The song in question
Let's start with the raison d'être. I was scrolling through Tumblr one day, as you do, and there was a post about someone's cousin insisting that Mother Nature had a counterpart named "Daddy Electric", someone else commenting that sounded like a disco skating duo, and then someone else drawing them. Well, you can't pass that kind of thing in front of my eyes without expecting me to do something about it.
The original inspiration informs the name of the piece. Not wanting to commit IP infringement, I decided it sounded like "Daddy's Selectric". The IBM Selectric was an electric typewriter with interchangeable fonts that was commonly found in homes and offices from the mid-to-late 1960s all the way up until the corporate sector adoption of the IBM PC in the mid-1980s. Does daddy have a Selectric? If so, then it's daddy's Selectric.
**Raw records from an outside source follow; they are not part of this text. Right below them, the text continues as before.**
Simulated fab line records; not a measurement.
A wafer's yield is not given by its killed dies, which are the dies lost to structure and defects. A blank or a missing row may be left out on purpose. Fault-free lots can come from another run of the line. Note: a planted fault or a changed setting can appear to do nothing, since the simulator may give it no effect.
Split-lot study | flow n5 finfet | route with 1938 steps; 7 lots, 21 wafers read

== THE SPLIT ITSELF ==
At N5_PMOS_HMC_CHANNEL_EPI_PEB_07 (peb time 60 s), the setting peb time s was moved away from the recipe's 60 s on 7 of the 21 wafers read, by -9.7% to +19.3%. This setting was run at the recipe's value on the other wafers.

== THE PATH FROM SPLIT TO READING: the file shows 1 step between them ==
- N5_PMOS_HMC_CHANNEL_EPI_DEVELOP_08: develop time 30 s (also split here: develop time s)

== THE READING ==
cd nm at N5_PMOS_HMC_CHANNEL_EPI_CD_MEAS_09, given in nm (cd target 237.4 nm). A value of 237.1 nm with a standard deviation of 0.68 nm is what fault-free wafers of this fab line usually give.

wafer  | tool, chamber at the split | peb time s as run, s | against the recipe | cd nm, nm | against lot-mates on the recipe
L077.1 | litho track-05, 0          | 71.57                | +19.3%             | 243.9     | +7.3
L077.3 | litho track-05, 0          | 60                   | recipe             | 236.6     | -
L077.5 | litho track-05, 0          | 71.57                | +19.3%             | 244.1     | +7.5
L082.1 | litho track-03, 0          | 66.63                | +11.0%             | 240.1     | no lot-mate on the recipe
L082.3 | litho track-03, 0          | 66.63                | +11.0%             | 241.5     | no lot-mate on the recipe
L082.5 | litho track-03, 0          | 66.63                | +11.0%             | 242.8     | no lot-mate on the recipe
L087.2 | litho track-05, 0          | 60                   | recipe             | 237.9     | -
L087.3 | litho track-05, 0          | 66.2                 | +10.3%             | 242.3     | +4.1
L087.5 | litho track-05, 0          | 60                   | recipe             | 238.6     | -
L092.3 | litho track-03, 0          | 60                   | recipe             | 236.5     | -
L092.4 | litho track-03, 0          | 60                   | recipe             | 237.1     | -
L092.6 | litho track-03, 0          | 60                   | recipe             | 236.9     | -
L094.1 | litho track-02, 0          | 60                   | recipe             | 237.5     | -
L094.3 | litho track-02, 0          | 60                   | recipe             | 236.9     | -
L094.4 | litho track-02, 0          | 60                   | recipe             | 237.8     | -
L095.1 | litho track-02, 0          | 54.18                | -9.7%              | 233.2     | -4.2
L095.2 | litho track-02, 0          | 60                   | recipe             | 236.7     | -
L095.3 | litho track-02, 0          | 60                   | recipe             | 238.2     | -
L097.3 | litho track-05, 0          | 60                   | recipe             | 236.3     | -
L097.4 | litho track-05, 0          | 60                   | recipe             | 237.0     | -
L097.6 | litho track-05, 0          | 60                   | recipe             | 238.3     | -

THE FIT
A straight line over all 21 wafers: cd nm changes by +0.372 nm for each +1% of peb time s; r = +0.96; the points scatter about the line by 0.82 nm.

Now, since Mother Nature and Daddy Electric are disco dancers, their theme's got to be disco, hasn't it? And this is really what's brought me here, 2 years after the fact, to talk about it. Someone offline commented that the song sounded "eerily like real disco", and I'm just like... um, it is real disco. No, it wasn't written in the '70s, but it is genuine disco. People are able to write new music in that style. You can write new music in ANY style. All it takes is an understanding of how that style is structured.
I've been listening to disco on and off since I was in primary school, so I'm pretty familiar with the genre and individual examples of it. It's sort of my job as a composer to be able to imitate other styles, no matter how familiar I am with them. I mean, "Ray Bradbury was Right About Everything" happened after I listened to a 30-second demonstration of drum-and-bass on Wikipedia. "Fast Wail" happened because R has been recommending hardcore punk bands to me and I decided to imitate their style. That's just what being a composer is, and with a bit more practise, I could write a proper drum-and-bass tune or hardcore punk song (I think I insulted R when I said that hardcore punk seemed to be just however much lyrics you could jam into a single chord... I'm sure it's more nuanced than that). Disco, however, was easy. Not as easy as Devo-style synthpop, but easier than drum-and-bass certainly.
That's the full postmortem done right there, but since I'm here, let's talk about disco for a moment. Songs have to be slow enough you can dance to them, but fast enough for that dance to tire you out a little bit. Dancing is integral to the style, given "disco" is a short form of "discothèque", having the meaning of "a place you go to dance to music on records". Places of this kind were extremely common during the '70s and '80s, being forerunners to today's nightclubs.
In order to dance to it, the song should be between 105-135 beats per minute in common time. You often see CPR teachers using "Stayin' Alive" by the Beegees (ostensibly the quintessential disco song) to demonstrate circulatory rhythm. You can have a brisk walk if you step in time to the song's downbeat, but not so fast that you get puffed after 30 steps.
The next thing to think about is the rhythm section. The drums. You can think of the bass drum being your left foot and the snare drum being your right. If you listen to a selection of disco hits, you'll find their rhythm sections are all very similar. They're not identical, but similar enough to distinguish a pattern where you can say, "ah, that's a disco song". Personally, I've always liked the drums from "Macho Man". Whenever I listen to that song, I always think about how much of a shame it was that disco and monotonal sampling never co-incided, because that song was absolutely tailor-made to fit the Linn LM-1 Drum Computer. Nothing against Russ Dabney, the drummer on that song, but I just really like drum machines. This is the reason why I decided to use a piece of '80s tech on a '70s-style song: the Linn LM-1 deserved to be on a disco record, but it never got the chance, because heaven forbid Black women and gay men have a musical genre. That is why "disco died", you know. Anyway, that's a discussion for another time.
Next, instrumentation. Disco often had a backing orchestra, just like dance music from the '40s and '50s. This was done mainly at the behest of label executives in order to sell records. Marketable music has always needed a grand sound to it, and how much grander can you get than a 20-piece strings ensemble and a brass band? Apart from that, lots of amplified electric guitars playing 7th chords, clavinets, and the occasional synthesiser, but never usually more than a Minimoog or one of its competitors. Just a personal-sized monophonic synthesiser. To my everlasting shame, I forgot to put any brass into "Selectric" at all. Mainly, I just wanted to get the funk chords out of the way and, after that, my hands ached so much I just shut down, said "There, that's done it. Disco song," and published it.
So, basically, "Selectric" is a meme. Other people make memes in Powerpoint or Paint or something, but I make memes in FL Studio. Yeah it takes a longer time, but sometimes you just have to have a musical meme. Something that isn't Rick Astley.